Recently, Amazon programmers announced their plan to present a different approach to emotion-classifying AI. The paper will be presented during the International Conference on Acoustics, Speech, and Signal Processing. It seems that their strategy basically is to provide the AI systems with a data set of thousands of utterances from 10 different speakers. The goal is to create a more accurate neural network, making AI Systems pick up emotions in users’ voices more easily.
Listening to someone’s voice can give you many clues on what the person is actually trying to say. The tone’s fluctuations can be used to accentuate ideas and even change the meaning of the pronounced words. Emotions are entirely contained in the sound of someone’s voice. Studying emotion can be used in many ways. For example, it can be used to detect early signs of dementia or heart attack, and it can offer the chance to enhance the responsiveness of AI systems. Voice assistants like Google Assistant, Siri, and Alexa could soon have the ability to pick up users’ tone of voice, understanding their emotions better.

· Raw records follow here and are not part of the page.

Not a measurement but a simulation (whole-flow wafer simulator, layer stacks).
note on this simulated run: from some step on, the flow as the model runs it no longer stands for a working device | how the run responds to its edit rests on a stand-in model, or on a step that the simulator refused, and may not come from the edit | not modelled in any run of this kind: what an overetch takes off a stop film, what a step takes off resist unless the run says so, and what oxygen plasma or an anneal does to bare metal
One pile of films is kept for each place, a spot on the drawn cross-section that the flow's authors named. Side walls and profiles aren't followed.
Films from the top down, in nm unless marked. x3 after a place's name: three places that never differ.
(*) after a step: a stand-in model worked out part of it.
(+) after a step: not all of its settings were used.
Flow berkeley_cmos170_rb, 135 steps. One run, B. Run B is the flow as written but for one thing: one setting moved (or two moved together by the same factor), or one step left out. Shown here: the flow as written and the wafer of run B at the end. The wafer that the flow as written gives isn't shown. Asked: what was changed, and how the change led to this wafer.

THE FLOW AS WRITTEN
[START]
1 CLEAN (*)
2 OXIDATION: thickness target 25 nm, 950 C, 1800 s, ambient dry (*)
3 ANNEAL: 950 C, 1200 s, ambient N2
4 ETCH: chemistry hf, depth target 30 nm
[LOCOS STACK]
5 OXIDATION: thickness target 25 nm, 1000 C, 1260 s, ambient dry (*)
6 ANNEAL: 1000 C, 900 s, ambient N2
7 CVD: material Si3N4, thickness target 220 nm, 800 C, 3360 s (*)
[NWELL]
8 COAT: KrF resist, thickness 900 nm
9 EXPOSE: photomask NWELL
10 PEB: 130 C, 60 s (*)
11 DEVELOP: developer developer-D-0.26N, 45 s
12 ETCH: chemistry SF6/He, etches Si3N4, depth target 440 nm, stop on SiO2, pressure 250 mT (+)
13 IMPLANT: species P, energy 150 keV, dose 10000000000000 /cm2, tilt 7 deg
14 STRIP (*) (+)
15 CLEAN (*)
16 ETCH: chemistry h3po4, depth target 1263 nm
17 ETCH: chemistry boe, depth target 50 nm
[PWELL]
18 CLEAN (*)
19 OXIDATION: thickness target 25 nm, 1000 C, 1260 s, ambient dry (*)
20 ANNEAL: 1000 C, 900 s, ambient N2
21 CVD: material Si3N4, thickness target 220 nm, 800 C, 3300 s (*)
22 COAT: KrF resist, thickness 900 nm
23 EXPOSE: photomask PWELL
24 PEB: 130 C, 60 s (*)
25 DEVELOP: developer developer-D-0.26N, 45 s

Amazon Works On Better Voice Emotion Detection In AI Systems
This idea is not new, as Amazon has been working for a long time to give Alexa the ability to determine people’s mood or emotional state. Researchers classified emotions based on three measures: valence, activation, and dominance. The training consists of 3 steps. The first one uses unlabelled data to and the encoder and decoder individually. Next, the encoder is tuned by attempting to distinguish real representations from artificial ones.
Lastly, the encoder is tuned to make sure the latent emotion is represented in such a way that helps the encoder predict emotional labels. After several experiments, researchers say that their AI System gained a 3% rise in the accuracy of assessing valence. Even more, when the system was faced with a sequence of representations of 20 milliseconds each, the accuracy improved by 4%.